Pritt v. Terminal RR Ass'n of St. Louis

Annotate this Case

251 S.W.2d 622 (1952)

PRITT v. TERMINAL R. R. ASS'N OF ST. LOUIS.

No. 42482.

Supreme Court of Missouri, Division No. 2.

September 8, 1952.

Motion for Rehearing or to Transfer to Denied October 13, 1952.

Warner Fuller, Arnot L. Sheppard, St. Louis, for appellant.

C. Allen Trumbull, William L. Mason, Jr., St. Louis, for respondent.

Motion for Rehearing or to Transfer to Court en Banc Denied October 13, 1952.

LEEDY, Presiding Judge.

This is a second appeal. The action is for the alleged wrongful death of Alvin *623 Pritt. The first trial resulted in a judgment for $15,000 in favor of his widow, Grace, which judgment, on the former appeal, this court reversed, and the cause was remanded. See 359 Mo. 896, 224 S.W.2d 119, where the facts are stated at length, and to which reference is made for a more complete statement than is deemed necessary for the purposes of this appeal. Upon remand and trial anew another jury fixed the plaintiff-respondent widow's damages at the same amount, and upon that verdict judgment was entered, and defendant-appellant, Terminal Railroad Association of St. Louis, appealed. The parties will be referred to as they were styled in the trial court.

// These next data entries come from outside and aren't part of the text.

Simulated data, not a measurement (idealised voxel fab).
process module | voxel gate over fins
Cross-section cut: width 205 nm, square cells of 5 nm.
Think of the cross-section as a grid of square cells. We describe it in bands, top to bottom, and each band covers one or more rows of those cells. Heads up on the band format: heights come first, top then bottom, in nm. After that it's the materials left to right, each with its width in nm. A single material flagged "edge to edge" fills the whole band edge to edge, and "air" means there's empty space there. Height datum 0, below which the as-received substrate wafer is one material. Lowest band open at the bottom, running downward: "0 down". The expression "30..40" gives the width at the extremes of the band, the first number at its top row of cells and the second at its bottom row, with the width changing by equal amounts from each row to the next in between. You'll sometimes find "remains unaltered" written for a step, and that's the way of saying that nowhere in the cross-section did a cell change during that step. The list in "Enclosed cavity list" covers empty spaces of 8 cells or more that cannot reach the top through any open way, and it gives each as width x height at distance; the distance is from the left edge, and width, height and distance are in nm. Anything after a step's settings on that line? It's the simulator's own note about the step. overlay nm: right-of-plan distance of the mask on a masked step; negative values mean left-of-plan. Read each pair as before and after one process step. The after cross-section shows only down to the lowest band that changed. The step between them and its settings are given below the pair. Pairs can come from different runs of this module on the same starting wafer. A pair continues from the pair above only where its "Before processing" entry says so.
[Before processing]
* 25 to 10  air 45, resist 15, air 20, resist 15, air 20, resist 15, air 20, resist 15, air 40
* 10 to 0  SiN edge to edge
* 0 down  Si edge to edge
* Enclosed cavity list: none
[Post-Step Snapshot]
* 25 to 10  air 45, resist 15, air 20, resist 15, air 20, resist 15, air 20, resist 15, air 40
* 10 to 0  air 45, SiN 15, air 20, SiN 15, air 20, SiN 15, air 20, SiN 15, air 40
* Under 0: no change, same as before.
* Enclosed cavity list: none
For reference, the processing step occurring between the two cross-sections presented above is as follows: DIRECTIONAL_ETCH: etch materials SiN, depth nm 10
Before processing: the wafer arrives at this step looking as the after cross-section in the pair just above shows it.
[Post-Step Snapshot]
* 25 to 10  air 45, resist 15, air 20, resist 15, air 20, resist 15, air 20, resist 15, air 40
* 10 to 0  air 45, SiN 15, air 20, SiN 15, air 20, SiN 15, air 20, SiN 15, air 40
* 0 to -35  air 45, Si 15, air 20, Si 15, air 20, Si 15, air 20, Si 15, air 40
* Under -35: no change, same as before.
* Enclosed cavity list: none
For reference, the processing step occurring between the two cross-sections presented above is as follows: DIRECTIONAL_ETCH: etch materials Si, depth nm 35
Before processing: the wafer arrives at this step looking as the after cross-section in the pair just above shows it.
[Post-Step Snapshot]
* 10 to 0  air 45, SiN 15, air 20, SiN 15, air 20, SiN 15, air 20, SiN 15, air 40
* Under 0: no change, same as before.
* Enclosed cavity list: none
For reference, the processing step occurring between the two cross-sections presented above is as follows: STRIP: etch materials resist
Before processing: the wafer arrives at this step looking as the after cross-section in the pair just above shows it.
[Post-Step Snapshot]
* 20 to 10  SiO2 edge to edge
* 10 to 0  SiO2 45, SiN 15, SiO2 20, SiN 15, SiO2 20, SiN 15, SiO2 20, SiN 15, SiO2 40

Plaintiff's decedent was killed April 3, 1947, when he was struck by one of Terminal's locomotives while he was in the employ of a contractor then engaged in making repairs to a bridge owned by Terminal, and known internationally as Eads Bridge. As stated in defendant's brief, plaintiff's "postulate of liability is that a fellow employe threw or knocked a piece of board down on one of defendant's tracks [No. 72] on Eads Bridge, and because of defendant's humanitarian negligence, decedent was struck while removing the board from the track, as it was his duty to do. Defendant's theory is that decedent was not so engaged at the time of his death; but that he stepped out from behind a building on the north side of track 72, directly into the path of, and so close to defendant's locomotive as to give no opportunity to avoid striking him." The cause was submitted upon the hypothesis of Terminal's negligence under the humanitarian doctrine in failing to sound a timely warning of the approach of the locomotive which admittedly struck and killed Pritt.

Defendant's first point is that "plaintiff failed to make a submissible case upon the postulate that defendant failed to warn under the humanitarian doctrine," and the second (set up separately, but, nevertheless, so closely akin to the first as to be necessarily embraced within its scope) is that "the evidence relied on by plaintiff is perjurious, self-destructive and wholly without probative value." On the former appeal these same points (developed under like sub-heads, in precisely the same language, with identical citations of authority) were relied on. Indeed, they were not only urged, but considered and passed on, as the opinion shows. It was there held that plaintiff failed to make a case for the jury on the issue of defendant's duty to stop under the humanitarian doctrine. But on the other issue under that doctrine (failure to warn, which alone was submitted at the subsequent trial now under review), this division of the court held that " * * * we may not say that the record discloses error in submitting the issue of defendant's duty to warn under the humanitarian doctrine, or that it discloses that plaintiff may not make a submissible case on said issue upon a retrial." (Italics, the present writer's.) Both issues having been submitted (disjunctively), the judgment was accordingly reversed, and the cause remanded.

Defendant's brief expressly concedes that "in the main" the testimony of the witnesses upon whom plaintiff relied at both trials (Owen and Grant, and without whose testimony no semblance of a case would have been made) "is just about the same as it was on the fundamental questions in the preceding trial, although examination will disclose many discrepancies as to relatively unimportant facts between their testimony in the first and in the second trials."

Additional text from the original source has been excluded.